We are using a dataset from *Machine Learning with R* by Brett Lantz.
The dataset contains 1338 rows with 6 covariates with no missing data.
The dataset is availiable at https://github.com/stedy/Machine-Learning-with-R-datasets

**age:**The age of the primary beneficiary, 18+**sex:**The gender of the insurance contractor, male/female**bmi:**Body mass index of the primary beneficiary**children:**Number of children covered by the insurance**smoker:**Is the primary beneficiary a smoker? Yes/no**region:**Beneficiary's residential location in the US. Northeast/northwest/southeast/southwest

Using the covariates above we will aim to predict the yearly **charges** by the insurance company in USD.
Our goal is to look at the performance of different linear models on this dataset.
As the size of the dataset is quite large, we do not expect shrinkage methods to outperform, as the best linear solution is likely to be over-determined.
We have therefore opted to split the dataset 5%/95% into a training and testing set.
By using less training data, we increase the probability of overfitting for models without shrinkage, which should give an advantage to models with shrinkage. In preliminary results we found that there was no benefit to using shrinkage when we used a larger portion of the dataset. We opted to split the dataset this way to acieve more instructive result
We will only be using the testing set at the very end to see how the different models perform.

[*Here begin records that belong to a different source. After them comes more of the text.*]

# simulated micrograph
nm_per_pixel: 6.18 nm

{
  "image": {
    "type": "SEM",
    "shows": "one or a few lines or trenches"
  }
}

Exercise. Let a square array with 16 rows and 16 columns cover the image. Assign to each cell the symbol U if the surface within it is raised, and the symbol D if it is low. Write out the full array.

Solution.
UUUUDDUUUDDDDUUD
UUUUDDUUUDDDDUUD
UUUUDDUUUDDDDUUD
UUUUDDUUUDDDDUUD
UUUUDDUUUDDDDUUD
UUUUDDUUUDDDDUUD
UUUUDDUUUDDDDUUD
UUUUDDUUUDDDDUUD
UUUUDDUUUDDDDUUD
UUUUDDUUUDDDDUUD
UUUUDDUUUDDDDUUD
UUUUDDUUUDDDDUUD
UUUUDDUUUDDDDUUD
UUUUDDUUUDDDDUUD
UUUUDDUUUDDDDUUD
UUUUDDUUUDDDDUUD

We can see that there is relatively little pairwise correlation between the continous covariates. This plot would not reveal correlation between categorical and continous covariates, however.

## Analysis

We will be using 4 different linear models to predict insurance charges.

**Multiple Linear Regression:**First we will set a baseline performance with MLP.$\hat{\beta} = \arg\min_{\beta} \frac{1}{N}\lVert\mathbf{y} - X\beta\rVert_2^2$

**Ridge regression:**$\hat{\beta} = \arg\min_{\beta} \frac{1}{N}\lVert\mathbf{y} - X\beta\rVert_2^2 + \lambda\lVert \beta \rVert_2^2$

**Lasso Regression:**$\hat{\beta} = \arg\min_{\beta} \frac{1}{N}\lVert\mathbf{y} - X\beta\rVert_2^2 + \lambda\lVert \beta \rVert_1$

**Group Lasso Regression:**$\hat{\beta} = \arg\min

*{\beta} \frac{1}{N}\lVert\mathbf{y} - \sum*{j=1}^J X*j\beta_j\rVert_2^2 + \lambda \sum*{j=1}^J\lVert \beta*j \rVert*{K*j}, \qquad \lVert z\rVert*{K_j} = (z^TK_jz)^{1/2}$

We will follow the same procedure for all the shrinkage methods with respect finding optimal parameters and coefficient uncertainty. We use cross validation to find the optimal regularization parameter for each method. We use this optimization scheme multiple times with different bootstrapping samples to estimate the uncertainty of the coefficients.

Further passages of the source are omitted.